The Wonderfully Flexible Lotsa Veg Hot Dish
Prep time – About 15 minutes or so.
Pressure time – 5 minutes
Total cook time – About 30 minutes
Serves 3-4 people
1/2 medium onion, diced
1 pound green beans, trimmed and snapped to your liking
1 to 1.5 pounds small white or red potatoes, washed and cut down to comfortable mouth size
1 to 2 cups cooked ham or other cooked salty, smoky meat, cubed or broken down to bite size
1.5 cups chicken or vegetable stock
1/2 tsp salt and black pepper, added to the stock (or you can wait and let individuals do it at the table)
1/2 tsp liquid smoke, added to the stock (less if your meat already has a good smoke flavor to it)
1/2 tsp each mustard seed, caraway seed, and fennel seed, added to the stock or in a tea infuser
Prep the various ingredients. Since I’m not fond of seeds and slivers, I put them in a tea infuser that I drop on top before closing up the machine. (Don’t have an infuser? A coffee filter will work – fill and loosely staple shut.) When it comes to the herbs and seeds, your own preferences matter. If you don’t like fennel, skip it. If you prefer red pepper flakes to black pepper, go for it. If you like a little dill or rosemary – yum! If you can’t conceive a dish like this without garlic, then go right ahead and crush a clove or two.
You’re about to put everything in the Instant Pot and cook it, cook it good. The flavors will dissolve into each other and meld. So it’s not precise – this is comfort food! If you have more or less of one thing that’s okay. The picture above I didn’t have enough green beans so I diced up some carrots too. I also had celery stalks on hand and thought what the heck, so they got diced up and thrown in.
While the original recipe calls for ham, everyone likes a low-fat turkey kielbasa sausage nearly as much. I’ve also used corned beef, which was super salty so I used half as much. If it’s salty and smoky it’s going to work as a meat. This recipe is so simple (and inexpensive) that you’ll make it more than once and have chances to fine tune and play. If you’re starting with a raw meat, such as ham shanks, check out this ultra classic recipe. It was the first one I used, skipping step 1 because I’m just too lazy to find ham shanks.
Load up the Instant Pot
- If you want to be fancy, you can use the Saute feature to cook the onions and your herbs a bit first. Or not.
- Put in half of the onion, green beans, potatoes, and meat, kinda in layers.
- Put in the other half. You can’t do it wrong.
- Pour over the stock that already has the liquid smoke, salt and pepper stirred into it.
- Sprinkle on your herbs and such, or put the tea infuser on top.
- Lock it up, make sure the vent is set to “Seal”
- Press Manual and set for 5 minutes.
After the Cooking
- If you want super soft taters, let it natural release for 10 minutes.
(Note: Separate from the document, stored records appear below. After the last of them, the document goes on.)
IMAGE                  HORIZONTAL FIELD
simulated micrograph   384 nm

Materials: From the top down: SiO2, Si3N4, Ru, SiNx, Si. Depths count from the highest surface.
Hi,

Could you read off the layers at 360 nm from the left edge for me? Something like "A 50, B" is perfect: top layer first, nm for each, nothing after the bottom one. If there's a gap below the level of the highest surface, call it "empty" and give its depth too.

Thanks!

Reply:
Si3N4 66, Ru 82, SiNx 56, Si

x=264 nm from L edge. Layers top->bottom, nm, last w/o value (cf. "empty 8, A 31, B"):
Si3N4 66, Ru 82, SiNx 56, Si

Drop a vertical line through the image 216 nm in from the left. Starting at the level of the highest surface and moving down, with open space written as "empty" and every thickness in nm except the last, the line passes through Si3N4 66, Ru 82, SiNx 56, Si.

- Otherwise, quick release.
- Fish out the tea infuser if you used one and gently stir.
- Spear a piece of ham before anyone catches you. I mean, err, perform quality control tasting.
One of my favorite things about this dish, after the flavor and how easy it is to make, is that as it cools the broth is reabsorbed into everything, making every bite increasing succulent. We use spoons. But you do you.
Since there’s a lot of variation possible, I have only a rough estimate of the nutrition. Served to 3 people who like to eat, it’s about 350 calories per person for what’s in the picture plus that much half again. Which ain’t much for a super comforting, warming chilly day dish that’s low in fat and makes the house smell like childhood.